The Ritual of the Shift Drink: NOLA’s Cure

The hallowed ritual of the shift drink may take a different form at every bar, but it inevitably serves the same purpose: letting the staff exhale at the end of service. At Cure in NOLA, that ritual often means street football and, well, getting punched in the face.

If family meal is the nourishing, bread-breaking prelude to a dinner service for chefs and servers at a restaurant, the shift drink is its tie-loosening cousin, the time when bartenders de-frock and unwind with a drink in hand.

How a bar treats its shift drink is often a fine litmus test for the values of the space itself. At Cure in New Orleans—a place where no detail is left unattended—their reverence for the process of building cocktails and wink-and-a-grin approach to top-flight service ensures that the end-of-night ritual is a time where business and pleasure find a way to easily fit together, like a hand around a glass of rye.

With a soaring back bar and museum-like glass cabinets that highlight the beauty of the bottle, Cure wears the cloak of buzzing hot spot and subdued, closing-time hangout with equal panache. As the evening fades towards witching hour, the (impeccably curated) music selection comes back into focus over the waning noise of the crowd. Stillness settles in around the bar’s plush nooks and crannies. It’s a tangible sigh of relief.

When the Freret St. bar opened seven years ago, the end of the night was a time for the then-small staff (who were often working 15-hour days or more) to let loose while still handling the business of closing up shop. Often, this took the form of experimenting with quirky or rare bottles of liquor and sometimes downing them in one go. Unsurprisingly, shift drinks regularly went hand-in-hand with shenanigans like 4 a.m. football in the deserted street.

Seven years later, late-night road sports would likely be a death wish. The bar helped plant the seed for the resurgence of the Freret St. neighborhood, with a swell of businesses—from tricked-out, mural-covered music venues to the city’s best burger spot—now ensuring that the area is buzzing seven days a week.

Cure has also served as a training ground for some of the city’s best bar talent, building a web of alumni across the city—including Nick Detrich, who manages proto-tiki drink Mecca Cane & Table, and Ricky Gomez of the recently opened Compère Lapin—who can all trace roots back to time spent clinking glasses post-work in Cure’s fauna-covered courtyard.
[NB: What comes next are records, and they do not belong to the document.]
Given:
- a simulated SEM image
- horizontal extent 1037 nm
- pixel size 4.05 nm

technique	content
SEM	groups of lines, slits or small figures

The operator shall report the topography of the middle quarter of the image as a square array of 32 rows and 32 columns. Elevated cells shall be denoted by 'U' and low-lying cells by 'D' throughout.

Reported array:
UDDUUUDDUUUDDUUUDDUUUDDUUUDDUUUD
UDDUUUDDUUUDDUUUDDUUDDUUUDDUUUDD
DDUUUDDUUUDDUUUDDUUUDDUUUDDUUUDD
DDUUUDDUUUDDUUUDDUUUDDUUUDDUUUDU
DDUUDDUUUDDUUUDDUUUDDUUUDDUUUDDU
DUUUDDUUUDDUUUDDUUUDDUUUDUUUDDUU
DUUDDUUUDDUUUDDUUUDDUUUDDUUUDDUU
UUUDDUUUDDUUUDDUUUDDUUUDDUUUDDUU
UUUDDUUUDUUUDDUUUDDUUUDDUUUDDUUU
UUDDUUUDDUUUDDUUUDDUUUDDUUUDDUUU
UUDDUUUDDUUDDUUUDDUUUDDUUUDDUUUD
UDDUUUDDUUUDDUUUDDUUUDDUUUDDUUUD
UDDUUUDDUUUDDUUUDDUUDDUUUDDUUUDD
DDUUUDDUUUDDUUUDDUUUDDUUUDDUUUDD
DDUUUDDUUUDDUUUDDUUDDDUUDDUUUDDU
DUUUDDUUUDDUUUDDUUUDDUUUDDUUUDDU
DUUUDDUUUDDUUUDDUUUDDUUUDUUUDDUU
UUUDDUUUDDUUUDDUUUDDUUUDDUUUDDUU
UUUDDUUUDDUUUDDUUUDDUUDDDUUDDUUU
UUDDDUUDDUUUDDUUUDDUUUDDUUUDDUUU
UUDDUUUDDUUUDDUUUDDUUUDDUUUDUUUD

While they may not pull down oddball bottles for sampling as often, the sanctity of the shift drink at Cure remains unwavering. The nightly routine includes healthy portions of the house shot (El Dorado 5-year rum from Guyana) and a cheers at the end of each happy hour. Post-close, the task of documenting the nightly goings-on (from broken chairs to giant tips) often happens while sitting at specially designated table in the bar and over a bottle of Luxardo Bitter. After the initial shift drink at Cure, the staff’s dive bar of choice has long been the mustardy, creaky haunt Brothers III, where shots and beer are a top priority.


Bartenders Braden LaGrone and Ryan Gannon and owners Neal Bodenheimer and Kirk Estopinal weigh in on the legacy of the shift drink at Cure—past, present and future:

Neal Bodenheimer, co-owner
Shift Drink: “In the early days we drank a lot of old chartreuse.”

On the importance of the shift drink: “The shift drink is the moment when you can let your guard down. It’s like the House of Many Faces on Game of Thrones. The things that make you ‘work you’ are starting to fade into ‘pleasure time you.’ I feel like it’s this moment when you become yourself again.”

On post-shift drink shenanigans: “There have been some fights at The Saint [a local dive bar] after work. With one fight, one of our bartenders calmly said, ‘I’m going to punch you in the fucking face!’ and by the time he got it out, the guy had hit him. There’s a lot of that. It’s bad decision making at 4:30 in the morning. This is New Orleans. If you tell someone you’re going to punch them in the face, you better get ready to be punched in the face.”

Ryan Gannon, bartender
Shift Drink: “After 10 hours of making stirred drinks, I want cheap beer and a shot of Old Granddad.”

On ritual: “When our happy hour ends, we do a ‘happy hour shot’ that’s just a tiny nip of El Dorado 5 year… We’ll cheers the people sitting there, cheers each other. It’s bonding among the staff, but also makes guests a real part of things.”

Braden LaGrone, bartender
Shift Drink: “Blanco tequila.”

On the importance of shift drink: “Shift drink is an important time to recall the events of the night and bury any hatchets. You can clock out and leave it there.”

Kirk Estopinal, co-owner
Shift Drink: “Early on, we’d kill a bottle of Barolo Chinato.”

On post-shift drink shenanigans: “On the last night of one of our bartenders, we drank down a bottle of Red Hook Rye, and then we were all going to go to Snake and Jake’s afterward. He saw Nick [Detrich’s] bike, and said, ‘Oh, man, let me ride your bike there!’ He got on the bike, didn’t realize it was fixed gear, and stopped pedaling. He was riding away into the sunset then the next thing you know he’s on the ground, bleeding.”

This interview has been edited and condensed.